Social inclusion of people with disabilities: a sustainable investment

The inclusion of 80 million people with disabilities in the European Union, 16% of its population, is of utmost importance for creating a more active and sustainable ageing society in Europe. Making efforts, rather than promises, to actually achieve their inclusion socially and in the labour market offers a previously neglected opportunity for meeting and understanding Europe's future workforce needs. Apart from migration, people with disabilities and elderly people could be a real answer to the general shortage in the active and working population. Amongst others, this is one of the main goals of EPP Group MEP Ádám Kósa's proposals, which will be voted on in the European Parliament this month.

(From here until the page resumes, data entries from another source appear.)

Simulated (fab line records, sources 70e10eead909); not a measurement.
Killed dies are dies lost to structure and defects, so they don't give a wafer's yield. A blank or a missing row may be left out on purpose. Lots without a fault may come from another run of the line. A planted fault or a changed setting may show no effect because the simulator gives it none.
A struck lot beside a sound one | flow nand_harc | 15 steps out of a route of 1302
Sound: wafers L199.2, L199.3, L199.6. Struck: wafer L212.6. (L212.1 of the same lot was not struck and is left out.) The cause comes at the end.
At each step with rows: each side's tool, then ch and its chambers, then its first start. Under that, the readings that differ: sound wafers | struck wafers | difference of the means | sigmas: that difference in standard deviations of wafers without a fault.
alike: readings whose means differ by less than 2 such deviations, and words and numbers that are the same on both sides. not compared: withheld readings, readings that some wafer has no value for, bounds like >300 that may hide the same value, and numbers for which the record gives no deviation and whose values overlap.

Consumers and taxpayers of the future

As the financial and economic crisis rages with ever-decreasing levels of consumption, a lack of accessibility to services and limited mobility and communications solutions for people with disabilities means that they are often unable to find educational, training or job opportunities that fulfil their needs and enable them able to take part in the open labour market.

"The creation of barrier-free workplaces would be required for them to become equal members of the labour market and society and that is the most important goal," says Kósa, Rapporteur on the mobility and inclusion of people with disabilities and the EU Disability Strategy 2010-2020.

Reaching this goal would mean a revolutionary approach to people with different disabilities and needs, within a framework of tailored opportunities for the tens of millions of people with disabilities, who could not only become the taxpayers but the consumers of the future.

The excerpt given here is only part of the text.